| 2 minutes read

2 minutes read

How A Farmer Is Earning Crores Out Of Cauliflowers

| Published on September 22, 2020

In the district of Karnal, located in the state of Haryana, India, there is a mastermind being birthed in the field of agriculture. Having combined the benefits of Marketing, Technology and Science, G4 Agri, the largest commercial farm in all of North India is making crores out of Cauliflowers!

And how does that happen?

This brainchild has been developed under the working of Dr Manoj Bhatia and Manish and is now a six-partner farm which uses ‘drip pipes’, a method of precision farming to grow the unique cauliflower which are later exported to different parts of the world. This rare form of farming in Haryana has led to the employment of over 150 women and 10 men from nearby villages to a total of 300 days of working.

It started off with the farm first having produced gherkins (pickled cucumbers) and exporting them to Russia. After a 3-year stint of exporting the likes of tomatoes and cucumbers, the duo understood the works of making it a profitable business.

Today for the vegetable that sells for only Rs. 15-18a kilo, G4 Agri makes Rs. 2.8 lakhs per acre. The science behind understanding how a cauliflower is produced is very simple, Indians have been at it for the past 150 years. However, Dr Bhatia realised that in order to ensure successful farming, price realisation is key.

Drip irrigation which is a lot more precise and doesn’t cost as much proves to be more beneficial than depending on the monsoon or dousing the whole field of crops. The curds of the cauliflower (the white flesh) are given the utmost attention and metamorphosed after Dr Bhatia’s immense study on the subject to produce 4-5 curds out of one single cauliflower.

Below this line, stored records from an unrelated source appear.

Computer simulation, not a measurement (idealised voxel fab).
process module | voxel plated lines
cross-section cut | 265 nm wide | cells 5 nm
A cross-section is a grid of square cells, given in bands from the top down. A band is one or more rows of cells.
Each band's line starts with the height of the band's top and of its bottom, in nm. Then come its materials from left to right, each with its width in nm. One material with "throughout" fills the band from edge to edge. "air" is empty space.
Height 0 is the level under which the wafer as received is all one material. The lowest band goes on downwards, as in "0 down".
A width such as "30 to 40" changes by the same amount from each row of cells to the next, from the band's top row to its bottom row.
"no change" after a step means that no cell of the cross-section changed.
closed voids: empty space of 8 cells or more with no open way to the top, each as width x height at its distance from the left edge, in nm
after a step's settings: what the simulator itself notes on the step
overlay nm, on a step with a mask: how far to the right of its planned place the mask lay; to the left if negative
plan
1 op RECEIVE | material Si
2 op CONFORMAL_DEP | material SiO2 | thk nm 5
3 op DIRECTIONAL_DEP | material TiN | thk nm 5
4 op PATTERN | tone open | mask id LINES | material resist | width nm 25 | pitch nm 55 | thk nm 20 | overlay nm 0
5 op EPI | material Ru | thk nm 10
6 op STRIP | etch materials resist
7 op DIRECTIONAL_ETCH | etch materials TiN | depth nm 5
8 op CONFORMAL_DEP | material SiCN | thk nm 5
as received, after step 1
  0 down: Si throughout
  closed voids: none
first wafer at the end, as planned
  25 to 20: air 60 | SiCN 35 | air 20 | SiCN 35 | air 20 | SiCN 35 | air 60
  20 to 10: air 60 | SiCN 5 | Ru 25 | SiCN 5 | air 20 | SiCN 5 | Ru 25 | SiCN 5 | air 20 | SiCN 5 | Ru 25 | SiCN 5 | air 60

All of this has led to the G4 Agri crops being available in the market, rather much in advance (on occasion, around 2 months earlier than the rest of the harvest from other farms) which also lets them charge a premium on the crop, as high as Rs 50 a kilo to the usual Rs 18.

It’s safe to conclude that the paradigm of low or no profit in the field of agriculture may see a shift with technology and its crucial for us to pay heed to any of the advancements. The field is ripe and ready to have been sown by the seeds of technology, and no time as in the present must it be acted upon.